Due to the short time period, we don't have time to learn all the features inside Unreal Engine,. the tool they have given to us is not really artist-friendly in some cases. It would be faster to get it done using DCC software like Houdini. Here are several tips to send your geometry to Unreal Engine.
There are so many ways to do this. At the moment I will show you with Alembic.
Typical Alembic steps for exporting
1. Setting up path attribute per material or primitives
2. Delete unnecessary attributes
3. ROP Alembic as output, Make sure you are in polyland It is better to use a deforming kind of exporting instead of transform only. If the are so many paths Unreal might crash and the material assignment would be painful.
On the Unreal Engine side:
1. Simply drag and drop to the content drawer
2. Select geometry cache.
3. Disable flatten track
4. Use 3ds max presets for scene conversion
5. Increase the scale to 100, m to cm. The scene scale must be decided here, not in the level. Otherwise, you will have some problems with your mesh precision
6. Drag and drop to your scene and set all world transformations to 0.
7. Add that actor to the sequencer and put the geometry cache timeline.

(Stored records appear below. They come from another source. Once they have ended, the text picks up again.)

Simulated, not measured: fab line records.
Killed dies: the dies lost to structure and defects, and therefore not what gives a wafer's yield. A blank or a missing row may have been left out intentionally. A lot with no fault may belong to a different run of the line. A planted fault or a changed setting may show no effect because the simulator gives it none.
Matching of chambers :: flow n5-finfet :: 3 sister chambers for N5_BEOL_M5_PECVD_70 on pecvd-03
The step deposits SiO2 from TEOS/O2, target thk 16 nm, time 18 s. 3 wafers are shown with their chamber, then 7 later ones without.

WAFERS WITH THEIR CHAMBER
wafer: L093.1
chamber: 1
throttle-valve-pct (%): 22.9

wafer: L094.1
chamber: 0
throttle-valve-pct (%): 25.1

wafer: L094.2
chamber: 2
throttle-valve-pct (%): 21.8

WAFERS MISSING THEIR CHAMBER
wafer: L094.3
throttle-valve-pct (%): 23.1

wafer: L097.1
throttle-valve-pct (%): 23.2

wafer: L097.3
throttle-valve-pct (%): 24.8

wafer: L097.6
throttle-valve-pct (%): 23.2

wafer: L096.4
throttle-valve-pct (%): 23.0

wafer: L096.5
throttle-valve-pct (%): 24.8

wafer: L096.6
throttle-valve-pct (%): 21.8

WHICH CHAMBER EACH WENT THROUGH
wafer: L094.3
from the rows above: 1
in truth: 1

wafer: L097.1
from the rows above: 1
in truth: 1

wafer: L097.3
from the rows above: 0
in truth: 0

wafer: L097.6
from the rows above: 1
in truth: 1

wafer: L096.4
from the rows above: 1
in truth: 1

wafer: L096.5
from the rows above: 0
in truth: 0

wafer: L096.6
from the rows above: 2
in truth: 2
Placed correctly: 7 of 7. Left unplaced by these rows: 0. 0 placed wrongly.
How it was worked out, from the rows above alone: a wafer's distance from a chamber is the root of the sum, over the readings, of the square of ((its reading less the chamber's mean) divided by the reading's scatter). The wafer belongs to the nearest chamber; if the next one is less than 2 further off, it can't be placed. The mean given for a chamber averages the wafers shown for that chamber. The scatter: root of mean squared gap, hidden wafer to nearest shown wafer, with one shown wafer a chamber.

To tell if you exporting correctly, You didn't do any post adjustment, and the scene should be matched to another DCC.
Tips and tricks
1. Avoid Ngons. To fix simply use divide SOP
2. Reduce the polycount as low as possible
3. Delete unnecessary attributes
4. Use Keep state instead of Project Default
5. Keyframe the visibility for unwanted behavior.
6. Export only the necessary frame range.
7. Normal is necessary, it depends on but in some cases, you can simply recompute normal in the UE side.
The point is to make the alembic file size as low as possible. The importing time in UE takes some time not instantaneous like Maya's other DCCs, That's it. I hope this is useful to you.